Here’s a nice illustration of how Palestinian democracy works:
“The moderate Palestinian Authority president [Mahmoud Abbas] publicly warned Hamas militants on Monday that he has the authority to bring down their month-old government, and told them it was high time they recognized Israel…
“The constitution gives me clear and definite authority to remove a government from power, but I don’t want to use this authority. Everyone should know that by law this power is in my hands,” Abbas said.
How does the law work?
“Under Palestinian law, if Abbas dissolves the government, he would ask someone else to try to form a Cabinet, which would need approval from the legislature. Since Hamas controls the legislature, it’s unlikely he could do this. Once Abbas determines there is a stalemate, he has the authority to order new elections.”
And the response from Hamas?
“The senior Hamas official, who spoke on condition of anonymity because he was not authorized to speak to the media, said the group would “not leave in silence” and threatened to stop recognizing a truce with Israel that Abbas brokered in February 2005.”
The Hamas official said:
“Being ousted from power will have a heavy price for everyone. We hope not to reach that point… We will go, but we will not recognize the Palestinian political regime… We will not participate in any new election and we will go underground as we did before and we will not adhere to any commitments, any truce, by anyone…We expect from President Abbas to protect his government and not to make such declarations.”

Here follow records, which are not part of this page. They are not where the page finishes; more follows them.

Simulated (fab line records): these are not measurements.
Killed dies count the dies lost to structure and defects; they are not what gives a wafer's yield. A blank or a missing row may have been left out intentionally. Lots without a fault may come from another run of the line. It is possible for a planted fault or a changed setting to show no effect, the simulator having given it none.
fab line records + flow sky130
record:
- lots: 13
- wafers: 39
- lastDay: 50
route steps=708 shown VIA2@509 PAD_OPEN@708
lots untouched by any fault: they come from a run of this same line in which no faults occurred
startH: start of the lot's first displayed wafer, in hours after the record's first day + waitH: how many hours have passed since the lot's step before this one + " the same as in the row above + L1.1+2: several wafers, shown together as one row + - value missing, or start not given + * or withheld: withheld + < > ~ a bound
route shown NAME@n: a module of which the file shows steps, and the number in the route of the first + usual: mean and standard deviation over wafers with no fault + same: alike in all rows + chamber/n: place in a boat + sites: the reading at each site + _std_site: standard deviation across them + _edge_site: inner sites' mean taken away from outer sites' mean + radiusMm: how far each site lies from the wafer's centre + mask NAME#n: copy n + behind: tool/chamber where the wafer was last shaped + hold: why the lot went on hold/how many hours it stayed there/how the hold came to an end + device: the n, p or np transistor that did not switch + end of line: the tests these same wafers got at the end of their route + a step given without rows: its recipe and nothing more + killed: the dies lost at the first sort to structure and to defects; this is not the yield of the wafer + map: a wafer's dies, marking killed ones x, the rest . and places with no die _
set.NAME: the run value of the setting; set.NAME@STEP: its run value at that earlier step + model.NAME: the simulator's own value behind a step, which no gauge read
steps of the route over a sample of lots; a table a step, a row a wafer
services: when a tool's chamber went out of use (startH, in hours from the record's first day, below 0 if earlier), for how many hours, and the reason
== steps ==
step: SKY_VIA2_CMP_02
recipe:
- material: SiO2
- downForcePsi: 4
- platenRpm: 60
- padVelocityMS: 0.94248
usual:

So, if Hamas doesn’t opt for peace, Abbas will dissolve the parliament, call for new elections, and Hamas will revert to.. what exactly? A terrorist organization? Isn’t that what they are now, a terrorist organization, albeit one with a majority of seats in the Palestinian parliament? So, instead of publicly cheering on terrorism against Israel and the West, Hamas would privately cheer on terrorism against Israel and the West.
And that’s how Palestinian democracy works right now. Gives you a lot of hope for the future, doesn’t it?